Our school opened in 1870. We are very proud of our long heritage and our pioneer beginnings.

In In 2019, Murphy's Creek State School has 31 enrolments- 14 students in Class SO (Prep to Year 3), and 17 students in Class M (Years 4-6).

Students are taught in multi-age or composite classes which allows for individuality and differentiation of learning programs. We are priveleged to have great teaching support staff that enable us to provide small-group style learning for each age or ability group.

Our school motto is "Strive to Excel", which clearly portrays our mission to continually improve every aspect of our school.

History of Murphy's Creek

The traditional aborigines of the area were the Kitabel people who spoke the Yuggera dialect. They called the area Tamamareen, meaning “where the fishing nets were burnt in a grass fire”.

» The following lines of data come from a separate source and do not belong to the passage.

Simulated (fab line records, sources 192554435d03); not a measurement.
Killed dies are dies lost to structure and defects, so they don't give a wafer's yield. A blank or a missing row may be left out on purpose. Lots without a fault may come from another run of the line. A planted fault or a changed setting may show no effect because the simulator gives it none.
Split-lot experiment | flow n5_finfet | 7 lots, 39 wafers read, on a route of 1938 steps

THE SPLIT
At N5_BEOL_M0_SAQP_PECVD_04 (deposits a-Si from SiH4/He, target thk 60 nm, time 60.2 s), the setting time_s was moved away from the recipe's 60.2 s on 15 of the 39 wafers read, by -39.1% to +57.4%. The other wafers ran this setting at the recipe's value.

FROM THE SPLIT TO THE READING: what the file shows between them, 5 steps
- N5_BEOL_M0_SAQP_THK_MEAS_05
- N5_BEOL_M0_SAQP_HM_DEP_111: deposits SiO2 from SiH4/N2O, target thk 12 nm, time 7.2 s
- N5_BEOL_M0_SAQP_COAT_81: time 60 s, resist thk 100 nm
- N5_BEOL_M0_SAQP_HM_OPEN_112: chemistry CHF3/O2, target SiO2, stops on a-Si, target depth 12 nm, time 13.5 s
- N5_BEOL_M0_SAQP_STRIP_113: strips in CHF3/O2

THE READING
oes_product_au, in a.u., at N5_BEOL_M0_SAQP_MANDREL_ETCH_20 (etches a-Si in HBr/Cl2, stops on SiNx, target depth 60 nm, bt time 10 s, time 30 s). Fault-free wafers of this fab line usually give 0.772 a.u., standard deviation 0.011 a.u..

The explorer Alan Cunningham was the first recorded pioneer, camping at Lockyer siding on the 25th June 1829. The locality became known by the early surveyors as Fingal. However in 1840 Patrick Leslie, along with his freed servant Peter Duffy Murphy, happened upon the area whilst looking for a crossing over the Range. They later pastured sheep and cattle in the area using the water from the creek, under the watch of a shepherd named Murphy. The area became known by the station managers as Murphys Creek, a name which has by popular use, supplanted the name of Fingal.

The community of Murphys Creek was largely established during the construction of the Toowoomba Range Railway Crossing in the 1860’s. At the time this crossing represented a great engineering challenge and its construction was a huge commitment for the fledgling state of Queensland. Rail workers were recruited from all over the world. An eyewitness in 1865 described Murphys Creek as being “a seething mass of tents, humpies, salons and sly grog-shops.”